How a Living Trust Helps Your Family

If you make a basic living trust—like WillMaker's living trust—you can save your family a great deal of time and money. The big advantage is that property left through a trust avoids probate. There are other pluses as well.

Avoiding Probate

Unless you make a trust or use some other probate-avoidance method (such as owning real estate in joint tenancy or designating a payable-on-death beneficiary for a bank account), your property will probably have to go through probate before the beneficiaries receive it. Generally, property left through a will must go through probate.

In the probate process, the will (if there is one) is proved valid in court, and debts are paid. Then, the remaining property is distributed to the beneficiaries named in the will, or, if there isn't a will, the closest relatives. The cost of probate varies widely from state to state but, in the most expensive states, attorney, court and other fees can eat up about 5% of your estate (the property you leave at death), leaving that much less to go to the people you want to get it. If the estate is complicated, the fees can be even larger.
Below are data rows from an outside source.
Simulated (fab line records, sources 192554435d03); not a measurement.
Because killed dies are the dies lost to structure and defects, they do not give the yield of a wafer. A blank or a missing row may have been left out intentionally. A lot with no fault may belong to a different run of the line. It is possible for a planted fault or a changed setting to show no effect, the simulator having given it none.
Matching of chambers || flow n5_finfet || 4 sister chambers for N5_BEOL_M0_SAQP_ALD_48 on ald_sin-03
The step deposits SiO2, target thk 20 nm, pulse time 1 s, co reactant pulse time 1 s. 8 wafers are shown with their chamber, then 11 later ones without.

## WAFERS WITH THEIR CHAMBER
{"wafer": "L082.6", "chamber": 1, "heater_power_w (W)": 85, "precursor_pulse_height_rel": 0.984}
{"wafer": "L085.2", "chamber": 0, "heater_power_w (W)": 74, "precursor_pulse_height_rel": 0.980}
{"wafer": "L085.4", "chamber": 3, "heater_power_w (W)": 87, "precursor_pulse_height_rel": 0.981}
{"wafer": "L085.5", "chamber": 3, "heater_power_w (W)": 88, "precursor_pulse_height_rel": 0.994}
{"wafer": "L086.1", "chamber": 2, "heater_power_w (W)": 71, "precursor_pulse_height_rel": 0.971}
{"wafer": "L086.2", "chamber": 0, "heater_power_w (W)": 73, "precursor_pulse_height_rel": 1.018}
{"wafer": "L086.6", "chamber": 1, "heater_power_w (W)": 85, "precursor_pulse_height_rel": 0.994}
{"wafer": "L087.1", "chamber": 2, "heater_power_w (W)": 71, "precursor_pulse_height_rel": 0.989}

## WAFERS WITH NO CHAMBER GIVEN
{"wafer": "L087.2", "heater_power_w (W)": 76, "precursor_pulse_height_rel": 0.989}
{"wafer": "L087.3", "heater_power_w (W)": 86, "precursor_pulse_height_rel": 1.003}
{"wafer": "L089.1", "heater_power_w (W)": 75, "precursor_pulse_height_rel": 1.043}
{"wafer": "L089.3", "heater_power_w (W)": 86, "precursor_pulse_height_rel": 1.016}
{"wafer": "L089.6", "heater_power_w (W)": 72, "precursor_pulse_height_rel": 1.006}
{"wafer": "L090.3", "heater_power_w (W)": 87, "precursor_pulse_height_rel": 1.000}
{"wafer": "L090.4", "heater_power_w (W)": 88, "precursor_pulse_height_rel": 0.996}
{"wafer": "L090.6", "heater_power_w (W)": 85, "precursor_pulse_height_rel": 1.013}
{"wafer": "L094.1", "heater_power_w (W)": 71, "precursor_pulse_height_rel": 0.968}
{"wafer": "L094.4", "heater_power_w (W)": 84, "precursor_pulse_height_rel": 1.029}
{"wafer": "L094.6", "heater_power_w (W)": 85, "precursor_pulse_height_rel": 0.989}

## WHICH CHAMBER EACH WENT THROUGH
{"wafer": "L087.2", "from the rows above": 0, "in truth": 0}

For example at 5%, a $500,00 would pay $25,000, just for basic probate court costs.

At least as bad as the expense of probate is the delay it causes. In many states, probate can take a year or two, during which time the beneficiaries generally get nothing unless the judge allows the immediate family a small "family allowance."

If you own real estate in more than one state, it's usually necessary to have a whole separate probate proceeding in each state. That means the surviving relatives must probably find and hire a lawyer in each state and pay for multiple probate proceedings.

From the family's point of view, probate's headaches are rarely justified. If the estate contains common kinds of property -- a house, stocks, bank accounts, a small business, cars -- and no relatives are fighting about it, the property merely needs to be handed over to the new owners. In the vast majority of cases, the probate process entails nothing more than tedious paperwork, and the attorney is nothing more than a very highly paid clerk.

Avoiding the Need for a Conservatorship or Guardianship

A living trust can be useful if you become incapable, because of physical or mental illness, of taking care of your financial affairs. That's because the person you named to serve as trustee at your death (or, if you made a shared trust, the other grantor) can take over management of the trust assets. The person who takes over has authority to manage all property in the trust and to use it for your benefit.

EXAMPLE: Margaret creates a living trust, appointing herself as trustee. The trust states that if she someday can no longer manage her own affairs, her daughter Elizabeth will replace her as trustee.

If there is no living trust and you haven't made other arrangements for someone to take over your finances if you become incapacitated, a court must appoint someone. Typically, the spouse or adult child of the person seeks this authority and is called a conservator or guardian.

Keeping Your Estate Plan Confidential

When your will is filed with the probate court after you die, it becomes a matter of public record. A living trust, on the other hand, is a private document in most states. Because the living trust document is never filed with a court or other government entity, what you leave to whom remains private. (There is one exception: Records of real estate transfers are always public.)

Some states require that you register your living trust with the local court. But there are no legal consequences or penalties if you don't.

The only way the terms of a living trust might become public is if -- and this is very unlikely -- someone files a lawsuit to challenge the trust or collect a court judgment you owe.

Special state rules. In a few states, after a grantor dies, the successor trustee must disclose certain facts about the living trust.